Classification means to separate the input data into categories; i.e.: finding categorical separation surfaces in the multidimensional vector space of input data. In case of the MNIST dataset such separation interfaces should discriminate between 10 different clusters of data points.

I have discussed the problem of finding a separation surface for the case of the moons dataset example in previous articles in this blog. We then used SVM-algorithms to solve this particular problem. Actually, we determined parameters of (non-linear) polynomials to define a separation surface with a (soft) maximum distance from category related clusters of data points in an extended feature space (=input vector space). The extended feature space covered not only basic features of the input data but also powers of it.

All in all we worked directly in an multidimensional extension of the input vector space and optimized parameters describing linear separation interfaces there. If we had several categories instead of 2 we could use a so called “one versus all”-strategy to calculate 10 linear separation interfaces and determine the distance of any new data point towards the separation surfaces as a confidence measure (score) for a prediction. The separation with the highest score would be used to discriminate between the 10 possible solutions and choose the optimal one. Yes, working in an extended input vector space and with parameters of multiple linear separation surfaces was a bit difficult.

Actually, working with ANNs and cost functions corresponds to a more elegant way of optimizing; it starts with measuring distances in the output vector space of the ANN/MLP:

In the context of classification tasks (with known results for training data) a loss function provides a fictitious cost value which weighs the deviations (or distances) of calculated result values (of the ML-algorithm under training) from the already known correct result for training records. I.e. it measures the errors for the training data records in the output space. The optimization task then means to minimize the cost function and thereby minimize a kind of mean error for all input data records.
The hope is that the collection of resulting weight values allows for predictions of other unknown input data, too.

The result of an ANN/MLP for a training data record is the outcome of a complex transformation performed by the ANN. In case of an MLP the transformation of input into output data is done by the “Feed Forward Propagation” algorithm [FFP]. Thus a reasonably designed cost function becomes dependent on the parameters of the FFP-algorithm – predominantly on the weights given at the nodes of the MLP’s layers. We concentrate on this type of parameter below; but note that in special ANN cases there may be additional other parameters to be varied for training and ANN optimization.

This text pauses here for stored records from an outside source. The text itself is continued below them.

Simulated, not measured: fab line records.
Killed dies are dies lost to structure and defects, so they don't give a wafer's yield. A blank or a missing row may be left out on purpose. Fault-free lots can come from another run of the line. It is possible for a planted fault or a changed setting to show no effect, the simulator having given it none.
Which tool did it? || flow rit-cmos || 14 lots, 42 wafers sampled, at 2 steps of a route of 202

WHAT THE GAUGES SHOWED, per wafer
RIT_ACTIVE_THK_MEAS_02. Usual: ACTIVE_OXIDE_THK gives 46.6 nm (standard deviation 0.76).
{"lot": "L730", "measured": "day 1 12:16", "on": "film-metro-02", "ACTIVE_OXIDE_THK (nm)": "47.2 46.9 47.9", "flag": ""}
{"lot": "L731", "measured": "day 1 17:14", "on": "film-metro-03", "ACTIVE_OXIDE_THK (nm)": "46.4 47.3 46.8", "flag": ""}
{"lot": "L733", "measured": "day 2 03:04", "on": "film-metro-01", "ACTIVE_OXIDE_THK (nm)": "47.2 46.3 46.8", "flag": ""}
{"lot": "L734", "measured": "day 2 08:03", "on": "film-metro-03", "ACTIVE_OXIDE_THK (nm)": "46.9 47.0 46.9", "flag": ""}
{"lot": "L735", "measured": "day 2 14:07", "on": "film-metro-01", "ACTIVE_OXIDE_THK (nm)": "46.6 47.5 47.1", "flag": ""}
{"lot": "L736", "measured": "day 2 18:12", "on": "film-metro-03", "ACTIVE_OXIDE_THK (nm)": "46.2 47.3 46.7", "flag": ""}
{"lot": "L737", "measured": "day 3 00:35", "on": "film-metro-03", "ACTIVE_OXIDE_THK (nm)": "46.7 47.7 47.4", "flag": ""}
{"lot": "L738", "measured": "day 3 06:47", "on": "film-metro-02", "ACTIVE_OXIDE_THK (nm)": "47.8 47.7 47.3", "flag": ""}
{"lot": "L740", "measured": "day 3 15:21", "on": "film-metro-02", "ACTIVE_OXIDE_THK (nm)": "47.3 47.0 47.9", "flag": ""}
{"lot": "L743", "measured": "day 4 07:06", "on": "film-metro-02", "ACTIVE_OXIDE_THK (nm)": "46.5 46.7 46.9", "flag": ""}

The MLP’s weights can in principle be varied continuously during training. The parameter (vector) space thus can be described by multiple real value axes – one for each of the weights. The parameter space of a MLP is a multi-dimensional one with a dimension equal to or bigger than the space of input data – and of course also the result space. (That the dimension is bigger follows from the required node number in the input layer.)

With the help of a suitable cost function we can pose a mathematical optimization problem for the weight parameters:

Find a point in the weight vector space for which the cost
function gives us a minimum, which in turn corresponds to an overall minimum of the deviation distances.

A simple example for a cost function would be a sum of square values for the length of the difference vectors in the output space for all training data.

There are several things to mention:

  1. The result space is a multidimensional vector space (in case of MNIST a 10 dimensional one); so the distance between points there has to be defined via a mathematical norm over components.
  2. The result space in classification problems typically has a much smaller dimension “m” than the dimension “n” of the space of the input data (m < n).
  3. It makes almost no sense to display the cost function over the multidimensional space of input data – as a working ML-algorithm should deliver small cost values for all input data. However, it makes a lot of sense to display the costs over the multi-dimensional vector space of continuous weight values.
  4. We deal with batches of many training data records; it follows that a reasonable cost function in this case must combine deviations of individual records from optimal values. This is very often done via some kind of sum over individual cost contributions from each training record.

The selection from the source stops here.